Forward pass through the detector.

Parameters:

Name	Type	Description	Default
`images`	`Tensor`	Input images [B, C, H, W].	required

Returns:

Type	Description
`list[Tensor]`	Tuple of (cls_outputs, reg_outputs, centerness_outputs) per FPN level.
`list[Tensor]`	For YOLOX, centerness_outputs is None.

Source code in src/autotimm/tasks/object_detection.py

def forward(
    self, images: torch.Tensor
) -> tuple[list[torch.Tensor], list[torch.Tensor], list[torch.Tensor] | None]:
    """Forward pass through the detector.

    Args:
        images: Input images [B, C, H, W].

    Returns:
        Tuple of (cls_outputs, reg_outputs, centerness_outputs) per FPN level.
        For YOLOX, centerness_outputs is None.
    """
    features = self.backbone(images)
    fpn_features = self.fpn(features)

    if self.detection_arch == "fcos":
        cls_outputs, reg_outputs, centerness_outputs = self.head(fpn_features)
    elif self.detection_arch == "yolox":
        cls_outputs, reg_outputs = self.head(fpn_features)
        centerness_outputs = None
    else:
        raise ValueError(f"Unknown detection_arch: {self.detection_arch}")

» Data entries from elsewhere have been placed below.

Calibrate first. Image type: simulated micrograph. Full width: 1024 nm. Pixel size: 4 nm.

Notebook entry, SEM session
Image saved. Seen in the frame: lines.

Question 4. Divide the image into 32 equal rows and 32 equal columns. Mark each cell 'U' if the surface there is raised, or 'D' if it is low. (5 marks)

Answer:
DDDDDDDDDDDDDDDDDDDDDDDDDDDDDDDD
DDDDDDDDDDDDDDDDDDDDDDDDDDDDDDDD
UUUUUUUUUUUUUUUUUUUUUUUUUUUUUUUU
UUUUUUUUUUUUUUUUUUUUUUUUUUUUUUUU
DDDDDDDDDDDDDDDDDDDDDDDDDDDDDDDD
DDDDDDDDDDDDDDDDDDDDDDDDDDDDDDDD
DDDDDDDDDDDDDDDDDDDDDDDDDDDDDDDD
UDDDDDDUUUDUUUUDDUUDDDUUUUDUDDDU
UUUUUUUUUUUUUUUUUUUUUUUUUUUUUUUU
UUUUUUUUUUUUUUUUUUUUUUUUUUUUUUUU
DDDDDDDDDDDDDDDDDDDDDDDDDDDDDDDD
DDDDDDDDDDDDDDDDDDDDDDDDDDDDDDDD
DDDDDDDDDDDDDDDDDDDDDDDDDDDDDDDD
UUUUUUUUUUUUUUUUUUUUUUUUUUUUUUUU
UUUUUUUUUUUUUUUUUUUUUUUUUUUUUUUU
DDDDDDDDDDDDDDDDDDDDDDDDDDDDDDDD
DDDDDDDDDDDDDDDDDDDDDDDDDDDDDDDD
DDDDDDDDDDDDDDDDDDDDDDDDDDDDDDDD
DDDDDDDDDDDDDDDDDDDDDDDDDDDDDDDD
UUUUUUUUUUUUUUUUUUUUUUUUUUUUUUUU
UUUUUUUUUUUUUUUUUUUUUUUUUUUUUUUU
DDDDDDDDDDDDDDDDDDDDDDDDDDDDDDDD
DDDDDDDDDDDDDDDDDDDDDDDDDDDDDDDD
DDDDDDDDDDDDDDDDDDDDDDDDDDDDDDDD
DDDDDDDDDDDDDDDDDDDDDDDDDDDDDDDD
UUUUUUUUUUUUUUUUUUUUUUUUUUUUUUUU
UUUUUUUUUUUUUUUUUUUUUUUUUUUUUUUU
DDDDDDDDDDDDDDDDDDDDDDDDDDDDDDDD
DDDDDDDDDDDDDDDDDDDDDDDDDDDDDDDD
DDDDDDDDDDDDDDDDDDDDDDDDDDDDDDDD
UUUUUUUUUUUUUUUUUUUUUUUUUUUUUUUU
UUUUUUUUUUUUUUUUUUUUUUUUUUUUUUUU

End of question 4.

    return cls_outputs, reg_outputs, centerness_outputs

training_step ¶

training_step(batch: dict[str, Any], batch_idx: int) -> torch.Tensor

Source code in src/autotimm/tasks/object_detection.py

def training_step(self, batch: dict[str, Any], batch_idx: int) -> torch.Tensor:
    images = batch["images"]
    target_boxes = batch["boxes"]  # List of [N_i, 4] tensors
    target_labels = batch["labels"]  # List of [N_i] tensors

    # Forward
    cls_outputs, reg_outputs, centerness_outputs = self(images)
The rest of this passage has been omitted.